Obama reaches arms control treaty with Russia

April 15th, 2010

President Barack Obama and Russian Pres. Dmitry Medvedev finally reached an agreement regarding arms control last Thursday. The two world powers put aside their differences over the issue and began a new era of friendly negotiations. The New START pact was signed in the luxurious Prague Castle, and was filled with signs of mutual agreement and even signs of a growing personal relationship between the two presidents.

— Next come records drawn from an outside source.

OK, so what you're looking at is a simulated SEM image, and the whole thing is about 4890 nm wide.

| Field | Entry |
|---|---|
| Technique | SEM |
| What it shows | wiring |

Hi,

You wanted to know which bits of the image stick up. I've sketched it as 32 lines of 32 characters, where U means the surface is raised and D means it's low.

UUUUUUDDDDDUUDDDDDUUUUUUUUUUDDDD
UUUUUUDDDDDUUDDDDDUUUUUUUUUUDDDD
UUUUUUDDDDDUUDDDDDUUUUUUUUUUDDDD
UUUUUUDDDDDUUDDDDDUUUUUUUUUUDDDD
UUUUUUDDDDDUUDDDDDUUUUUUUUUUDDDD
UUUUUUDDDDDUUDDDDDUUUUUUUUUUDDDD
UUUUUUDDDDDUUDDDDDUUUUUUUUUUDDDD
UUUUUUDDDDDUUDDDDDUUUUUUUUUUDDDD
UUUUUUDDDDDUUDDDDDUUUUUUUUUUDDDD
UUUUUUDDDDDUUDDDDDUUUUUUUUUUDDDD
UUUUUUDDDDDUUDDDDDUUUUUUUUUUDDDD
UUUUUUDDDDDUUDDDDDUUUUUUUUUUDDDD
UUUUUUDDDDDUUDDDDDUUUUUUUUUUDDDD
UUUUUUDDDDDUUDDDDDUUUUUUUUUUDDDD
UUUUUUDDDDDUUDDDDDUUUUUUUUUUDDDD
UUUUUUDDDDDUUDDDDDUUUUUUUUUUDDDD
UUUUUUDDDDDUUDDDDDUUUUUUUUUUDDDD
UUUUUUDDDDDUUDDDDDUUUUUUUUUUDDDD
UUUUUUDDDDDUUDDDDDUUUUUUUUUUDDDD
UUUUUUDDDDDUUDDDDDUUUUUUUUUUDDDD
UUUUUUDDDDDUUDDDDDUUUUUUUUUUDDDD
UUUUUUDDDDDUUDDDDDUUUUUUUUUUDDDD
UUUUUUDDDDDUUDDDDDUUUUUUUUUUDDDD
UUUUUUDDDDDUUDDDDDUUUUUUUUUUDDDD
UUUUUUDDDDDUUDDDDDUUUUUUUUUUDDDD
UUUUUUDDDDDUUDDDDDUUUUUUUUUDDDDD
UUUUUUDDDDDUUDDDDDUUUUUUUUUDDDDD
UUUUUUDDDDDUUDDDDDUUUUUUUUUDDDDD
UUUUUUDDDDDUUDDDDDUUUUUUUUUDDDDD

The signing culminates a frustrating struggle to reach a new agreement, including a visit made by Medvedev to Washington, D.C., and Secretary of State Hillary Clinton visiting Moscow two weeks ago. The meeting held a rather amicable tone, despite other factors of the recent tenuous relationship between the two countries, such as Russia’s war with Georgia in 2008, which were not brought up at the meeting.

The two sides were only in accord with one another, though, on Thursday. Medvedev referred to the treaty as a “historic event,” and said, “What matters most is that this is a win-win situation. No one stands to lose from this agreement. I believe that this is a typical feature of our cooperation.” Medvedev also expressed support for the U.S. on imposing new restrictions on Iran in an effort to curb its nuclear efforts, saying that the two sides “cannot turn a blind eye to this.”

Obama agreed with his Russian counterpart, saying, “Together, we’ve stopped that drift, and prove the benefits of cooperation. Today is an important milestone for nuclear security and nonproliferation, and for U.S.-Russia relations.”

Not everything was brought to the public eye, though. Medvedev said that limits had been outlined, but would not go into further details regarding the private conversations between the two presidents. Obama and Medvedev also strayed away from speaking about the missile defense system in Europe proposed by Obama, despite Russian threats of withdrawing from the treaty if the system did not reach their sanctions.

Under the proposed treaty, each side would be barred from expanding their arsenals by 1,500 warheads and 700 launchers. Neither side would actually have to deplete their current stockpiles by large amounts, though. This treaty could act as a building block for even further barrings of nuclear proliferation in the near future.

The most significant thing to take away from the meeting, though, would be the rare friendly negotiation that occurred between the two super-powers. Obama referred to the Russian president as a “friend and partner” and credited Medvedev with the allowance of such easy negotiations. “Without his personal efforts and strong leadership, we would not be here today,” said Obama. Medvedev responded by saying the two have “a very good personal chemistry.”

Other European countries expressed their disconcertedness over the whole agreement, though, including condescending commentary from Polish and Czech media outlets. On the cover of a popular Czech weekly newspaper, Obama was shown kissing former Soviet leader Leonid Brezhnev, with the caption “Dangerous kisses with Moscow.” Polish Prime Minister Donald Tusk expressed his feelings on the matter, and said the pact “may affect the security of countries in the region,” and that he had received “assurances on the part of the United States.”